The link of the RSS Feed https://podkast.nrk.no/program/loerdagsraadet.rss

prof18 commented 1 year ago

Thank you!

The issue is the presence of the BOM char, which isn't something not necessary on UTF-8 😅

Screenshot 2023-01-24 at 22 03 46

I'll check if I can do something during the parsing, but I can't promise anything since this is something that should be fixed by the feed

skeie commented 1 year ago

Ah, good point!

I'm been playing a bit around with this and this might be a very naive way of doing it

val url = URL(channelUri)
                val connection = url.openConnection()
                val inputStream = connection.getInputStream()
                val byteArray = inputStream.readBytes()
                val bom = byteArrayOf(0xEF.toByte(), 0xBB.toByte(), 0xBF.toByte())

                var hasBoom = true;

                for (i in 0..2) {
                    if(byteArray[i] != bom[i]) {
                        hasBoom = false
                        break
                    }
                }

                val contentWithoutBom = if(hasBoom) {
                    byteArray.copyOfRange(3, byteArray.size)
                } else {
                    byteArray
                }

                val contentWithoutBoom = String(contentWithoutBom, Charsets.UTF_8)
                parser.parse(contentWithoutBoom)
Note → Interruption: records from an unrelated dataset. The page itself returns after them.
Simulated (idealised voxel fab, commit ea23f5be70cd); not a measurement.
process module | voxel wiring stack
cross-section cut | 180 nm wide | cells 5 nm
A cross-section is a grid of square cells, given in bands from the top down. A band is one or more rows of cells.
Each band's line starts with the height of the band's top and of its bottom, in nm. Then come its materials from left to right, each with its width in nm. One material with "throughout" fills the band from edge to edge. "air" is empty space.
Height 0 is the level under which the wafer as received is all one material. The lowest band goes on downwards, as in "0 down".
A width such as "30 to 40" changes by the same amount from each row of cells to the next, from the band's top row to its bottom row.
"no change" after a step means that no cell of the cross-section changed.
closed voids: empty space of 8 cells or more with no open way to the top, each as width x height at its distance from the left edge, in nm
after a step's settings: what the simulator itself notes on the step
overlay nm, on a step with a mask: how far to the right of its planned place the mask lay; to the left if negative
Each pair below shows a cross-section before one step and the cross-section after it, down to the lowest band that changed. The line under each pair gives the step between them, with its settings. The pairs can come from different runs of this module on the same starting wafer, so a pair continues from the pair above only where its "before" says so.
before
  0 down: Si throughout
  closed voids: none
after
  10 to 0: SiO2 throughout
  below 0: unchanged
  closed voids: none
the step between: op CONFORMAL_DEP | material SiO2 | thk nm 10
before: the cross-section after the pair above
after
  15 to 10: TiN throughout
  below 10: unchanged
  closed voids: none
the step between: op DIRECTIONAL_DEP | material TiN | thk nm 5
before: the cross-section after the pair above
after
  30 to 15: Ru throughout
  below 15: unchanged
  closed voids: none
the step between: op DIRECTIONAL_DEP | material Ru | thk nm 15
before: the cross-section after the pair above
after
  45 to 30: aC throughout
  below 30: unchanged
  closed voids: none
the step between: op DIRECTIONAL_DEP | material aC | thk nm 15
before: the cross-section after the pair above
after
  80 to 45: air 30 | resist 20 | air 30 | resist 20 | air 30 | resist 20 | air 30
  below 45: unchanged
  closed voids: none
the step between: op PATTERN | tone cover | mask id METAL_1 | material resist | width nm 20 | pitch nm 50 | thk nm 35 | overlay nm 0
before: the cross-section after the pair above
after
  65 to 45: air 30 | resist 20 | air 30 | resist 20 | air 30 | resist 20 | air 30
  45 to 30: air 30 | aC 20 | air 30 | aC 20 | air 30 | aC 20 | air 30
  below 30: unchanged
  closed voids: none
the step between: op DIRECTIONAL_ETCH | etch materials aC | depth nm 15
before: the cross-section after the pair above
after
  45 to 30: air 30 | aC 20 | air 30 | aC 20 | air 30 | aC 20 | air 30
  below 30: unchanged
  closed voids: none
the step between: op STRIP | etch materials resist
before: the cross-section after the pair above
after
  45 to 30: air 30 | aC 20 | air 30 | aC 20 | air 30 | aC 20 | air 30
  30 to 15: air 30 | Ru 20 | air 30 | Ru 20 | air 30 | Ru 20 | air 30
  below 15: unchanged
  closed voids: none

I would love to make it more robust if it needs to in order to get it into the library, if you still think it makes sense that the library handles this :)

prof18 commented 1 year ago

I probably found an optimization that fixes this issue and improve the performance as well!

skeie commented 1 year ago

Amazing - thank you!

Do you have any ETA when you will do a new release? :) No rush, just curious!

prof18 commented 1 year ago

In the next two weeks, hopefully! :)